The Forgotten Waltz
“I was huge! I was horny! I was … careful. When I looked at Séan, and he at me, it was always eye to eye.” This is the compelling and candid voice of Gina Moynihan, the snarky and sensual thirty-four-year-old narrator of Anne Enright’s new novel, The Forgotten Waltz. As a follow-up to The Gathering, which won the Man Booker prize, Enright delivers a sophisticated and comic novel of adultery. A contemporary work for contemporary times, it spans seven years, from 2002 to 2009, just before Ireland’s descent into financial turmoil, when people were spending and times were good.
Gina works in IT and is married to Conor, with whom she fell in love because it was “the right thing to do.” But when she spots Séan in her sister’s backyard, Gina registers a faint premonition that they will know each other. She doesn’t speak to him then, but a few years later during a business trip their affair begins with a cliché night of drunken sex. Séan is married, successful, and settled into suburbia. Enright brilliantly dissects the emotional shifts, the pathos, and the secrecy of the affair as Gina gradually falls in love with Séan and eventually he with her. As they become more involved, there is an issue that creates tension between them—Séan’s strange young daughter, Evie.
Even though the novel begins and ends with Evie, she only surfaces occasionally. Because the story is not linear, told in fragmented memories, there is not a true sense of how her presence creates tension. But when Gina and Séan finally move in together, it’s clear that Evie is the part of Séan Gina cannot possess and ultimately makes her feel the outsider.

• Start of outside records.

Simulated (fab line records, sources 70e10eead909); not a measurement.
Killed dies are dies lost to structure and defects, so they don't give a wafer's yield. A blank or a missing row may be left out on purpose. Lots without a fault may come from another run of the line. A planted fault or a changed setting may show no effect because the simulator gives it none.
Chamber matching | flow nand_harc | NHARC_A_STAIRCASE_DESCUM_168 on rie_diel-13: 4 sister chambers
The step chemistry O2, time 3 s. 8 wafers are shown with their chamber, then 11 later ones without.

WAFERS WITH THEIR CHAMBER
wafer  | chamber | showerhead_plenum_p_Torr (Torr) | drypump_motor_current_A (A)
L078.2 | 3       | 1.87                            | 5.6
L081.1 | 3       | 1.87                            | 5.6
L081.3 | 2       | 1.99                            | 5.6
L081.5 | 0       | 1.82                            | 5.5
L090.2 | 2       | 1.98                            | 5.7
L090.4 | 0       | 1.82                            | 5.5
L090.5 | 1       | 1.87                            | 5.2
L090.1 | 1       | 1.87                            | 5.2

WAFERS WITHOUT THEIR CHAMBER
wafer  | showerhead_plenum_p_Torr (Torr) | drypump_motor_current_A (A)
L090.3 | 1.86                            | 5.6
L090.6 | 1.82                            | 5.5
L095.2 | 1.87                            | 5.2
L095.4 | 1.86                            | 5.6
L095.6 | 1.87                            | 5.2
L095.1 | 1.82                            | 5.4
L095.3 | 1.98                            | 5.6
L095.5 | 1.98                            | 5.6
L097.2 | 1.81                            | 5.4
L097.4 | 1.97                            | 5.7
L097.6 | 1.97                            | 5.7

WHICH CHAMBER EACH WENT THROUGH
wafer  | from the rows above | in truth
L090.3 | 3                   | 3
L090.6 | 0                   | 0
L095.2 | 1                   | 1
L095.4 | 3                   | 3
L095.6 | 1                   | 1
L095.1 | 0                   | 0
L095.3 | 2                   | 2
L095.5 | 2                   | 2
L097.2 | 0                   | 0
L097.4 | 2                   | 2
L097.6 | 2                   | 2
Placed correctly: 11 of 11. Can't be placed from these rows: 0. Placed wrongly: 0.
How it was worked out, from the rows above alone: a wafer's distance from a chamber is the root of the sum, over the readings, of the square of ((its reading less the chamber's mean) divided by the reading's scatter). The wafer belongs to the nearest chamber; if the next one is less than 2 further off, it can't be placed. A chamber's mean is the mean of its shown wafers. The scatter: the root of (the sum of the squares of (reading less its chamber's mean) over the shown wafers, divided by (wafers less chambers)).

If it weren’t for her masterful stylistic prose and pitch-perfect distillation of the small moments between people, the book’s lack of narrative tension would be difficult to overcome. Yet Enright manages to interest the reader with the brio of her writing and the force of Gina’s voice.
Although this work is not as tidy as The Gathering, readers will be impressed by its refinement and unwavering voice. This is not a plot-driven book, but a novel presenting tawdriness, selfishness, and love through a character’s emotional associations. A successful read that will please Enright fans and those who know that life isn’t full of happy endings but, with any luck, at least the ability to understand our own attempts at happiness.